Adonis: use GZIP Encoding


Hello guys,

So I am using Adonis 4.1 in combination with React on the front-end for my web app.

However, the bundled version of my React file is pretty heavy and I would like to GZIP encode my asset file in order to reduce loading time on mobile phones. I created a middleware like this:

However, this gives me a browser error:


I figured the content must not actually be encoding properly but how do I fix that? The docs of zlib is somewhat poorly written and not much of a help when it comes to understanding how to use in a Node.js framework environment.


Why would you serve react bundle using a custom route?

Simply put the gzip version of the bundle inside the public folder and serve it from their


@virk I don’t understand what you mean by “serve a react bundle using a custom route”.

And to respond to your 2nd statement, I’m not understanding but it sounds like you are telling me to do this as if it was a one-off process.

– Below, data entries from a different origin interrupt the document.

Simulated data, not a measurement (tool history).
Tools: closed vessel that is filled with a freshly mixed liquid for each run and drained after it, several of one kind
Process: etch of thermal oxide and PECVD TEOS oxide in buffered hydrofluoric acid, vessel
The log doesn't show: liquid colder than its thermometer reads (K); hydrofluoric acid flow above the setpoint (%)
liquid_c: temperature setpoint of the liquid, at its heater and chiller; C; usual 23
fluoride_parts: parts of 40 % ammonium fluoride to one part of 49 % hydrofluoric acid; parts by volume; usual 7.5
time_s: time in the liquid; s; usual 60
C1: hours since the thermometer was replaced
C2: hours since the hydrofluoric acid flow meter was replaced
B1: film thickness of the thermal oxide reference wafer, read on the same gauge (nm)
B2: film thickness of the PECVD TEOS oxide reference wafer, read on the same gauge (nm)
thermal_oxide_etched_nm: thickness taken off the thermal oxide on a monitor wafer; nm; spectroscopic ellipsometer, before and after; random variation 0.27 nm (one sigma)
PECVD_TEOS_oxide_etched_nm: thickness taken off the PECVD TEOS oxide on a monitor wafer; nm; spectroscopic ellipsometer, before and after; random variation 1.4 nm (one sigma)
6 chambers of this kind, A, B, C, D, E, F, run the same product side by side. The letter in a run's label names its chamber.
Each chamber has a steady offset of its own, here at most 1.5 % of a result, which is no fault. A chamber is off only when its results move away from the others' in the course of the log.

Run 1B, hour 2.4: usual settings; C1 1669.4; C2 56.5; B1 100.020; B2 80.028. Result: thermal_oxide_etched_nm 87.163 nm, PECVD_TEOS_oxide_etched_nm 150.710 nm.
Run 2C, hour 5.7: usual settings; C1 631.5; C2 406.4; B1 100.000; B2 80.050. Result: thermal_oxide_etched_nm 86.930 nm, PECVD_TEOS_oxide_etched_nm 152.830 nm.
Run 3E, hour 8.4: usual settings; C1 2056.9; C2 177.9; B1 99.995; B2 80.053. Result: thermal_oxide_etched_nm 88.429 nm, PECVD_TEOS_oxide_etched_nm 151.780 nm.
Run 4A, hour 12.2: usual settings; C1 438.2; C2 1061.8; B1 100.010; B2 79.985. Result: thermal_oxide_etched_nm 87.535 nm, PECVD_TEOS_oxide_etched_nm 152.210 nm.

The site would be receiving continuous updates and going out of my way to gzip my compiled js and css myself and putting them in the /public folder would mean I would have to do that for every single change to the code which doesn’t sound right. Having a middleware to automatically gzip every page and asset is much cleaner and direct.

I’m not really too sure what are you telling me here.


How are you building your bundle? Surely there’s an option to define the destination, and the ability to add gzipping to the build process.

Webpack can do this, and you could always just have it be part of your production deployment process too, most likely you don’t need gzipped files in development.

gzip via middleware may be (minimally) more convenient for you, in the short term, but all it would really accomplish would be to add extra cpu overhead and latency to your response times.

If you’re not serving your react assets from the public folder, how are you serving them?

Couple years old, but some good general info here:


@willvincent The bundle is built using Laravel-Mix@2.1.14. Unfortunately there is no such option in that package.

Through laravel-mix we have the ability to pass in Webpack configurations but the compression-webpack-plugin which performs the gzipping during the build process is only supported for Webpack 4 and up but laravel-mix is only supported for 3.1.


The 1.x.x versions of compression-webpack-plugin should work with webpack 3.x


Thank you very much. I downgraded compression-webpack-plugin and was able to get it working. I did not know about the down sides of on the fly Gzipping as opposed to doing it during the build phase.

The problem I now have is to get the .gz assets loaded instead of the regular .js ones. I would really appreciate your help @willvincent for finding the adonis equivalent for this Node.js snippet:


You shouldn’t gunzip your assets by yourself.
In real life situations is always better to charge it on your proxy server, like nginx.
You can use it along with app server, like Phusion Passenger.

It will be faster, easier for you and better for production.
It not so hard to set up, but if you really worried about your users experience and production environment quality, you definitely should do it.


That’s a good point… a proxy server is probably a better option.

I’m running my blog (Ghost-based) behind lightify reverse proxy which basically does a bunch of pagespeed-related enhancements on the fly. Could certainly use it or similar with an adonis app.

But gzip in middleware of your app definitely isn’t a good choice :slight_smile:


I wrote a provider that has a server middleware for compressing responses since I have a slightly different use case of trying to compress verbose JSONAPI payloads and not for serving up static assets. Like many have mentioned here, if your purpose is to serve static assets, don’t use Node.js.

But for JSONAPI use case, profiling bottlenecks in production at my company, I found that when I eagerload and include lot of nested relationships in the JSONAPI payload, the response body grows quite substantially (~500kb - 1Mb). Passing around such large response body actually takes more time than it takes for CPU cycles to compress it, making the tradeoff well worth it IMHO.

To install, just run:

adonis install @verdigris/adonis-compression


Hi, @bbrodriguez, Is it working different than native nginx compression?


@deromanenko it works similarly to the native nginx compression. In fact, lot of the configuration options for the middleware are similar (e.g. compression level, thresholds, compression algorithm, etc.). The adonis-compression provider itself it just a thin layer around the compression module.

In my use case, my API server sits behind a reverse proxy on another machine. My JSONAPI payload can get really verbose. So for my use case, the tradeoff between CPU cycles and I/O wait was worth it.

Performance optimizations are not as black and white or as clear cut. Everyone has different use cases and everyone’s situation will be different. Be sure to profile your code and architecture before deciding where it’s worth making the optimizations.